During the NAB 2017 event, Intel has announced a spruced-up Visual Computer Accelerator, the second of its kind, to take video-crunching to the cloud.

With HD and UHD Video workloads in mind, the Visual Compute Accelerator 2  (VCA 2) has been designed with the purpose of creating smooth real-time UHD transcoding, live UHD VR experiences and reduce overall video footprint.

While it looks like a duck and walks like a duck, this is not a graphics card. Intel has equipped this single board computer with three Xeon E3 v5 processors (i.e. Skylake), containing P580 Iris Pro Graphics. The CPUs themselves operate at 3 GHz (3.7 GHz boost), and the board takes SO-DIMMs (2 channels per CPU, up to 64GB DDR4 per CPU). Power consumption figures were not disclosed, nor how the device is powered, but we estimate somewhere around the 200W mark. A single card also soaks up a full 16 lanes on a PCIe 3.0 bus, so the hardware really requires a high-end platform to be installed in. This being said, the VCA 2 will not be sold to the general public, but rather be integrated into hardware like Haivision’s KB 4K encoder. Haivision is the first partner to announce such a product.
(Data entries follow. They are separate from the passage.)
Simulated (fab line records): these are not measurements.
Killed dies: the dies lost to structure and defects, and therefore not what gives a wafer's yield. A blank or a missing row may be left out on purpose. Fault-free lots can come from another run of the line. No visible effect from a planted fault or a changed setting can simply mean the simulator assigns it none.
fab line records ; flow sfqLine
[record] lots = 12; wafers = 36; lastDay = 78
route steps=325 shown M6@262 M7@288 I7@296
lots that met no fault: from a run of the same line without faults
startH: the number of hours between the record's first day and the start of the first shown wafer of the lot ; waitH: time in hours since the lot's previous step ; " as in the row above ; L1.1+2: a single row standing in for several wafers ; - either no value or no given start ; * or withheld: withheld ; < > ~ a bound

While the VCA 2 is touted as a solution for video encoding/transcoding on the fly, it is in essence a server-within-a-server, and can be used for just about any cloud-based service you’d be interested, anything from game servers to secure remote desktops. It’s all about the horsepower.

Intel did not disclose pricing of the product, but availability is as of right now.

KitGuru Says: Video Streaming seems to be the engine driving the Internet this year, and so the marketing brains have all crafted their messages towards a “video-orientated” product. The VCA 2, however, is a lot more than a number-cruncher for video.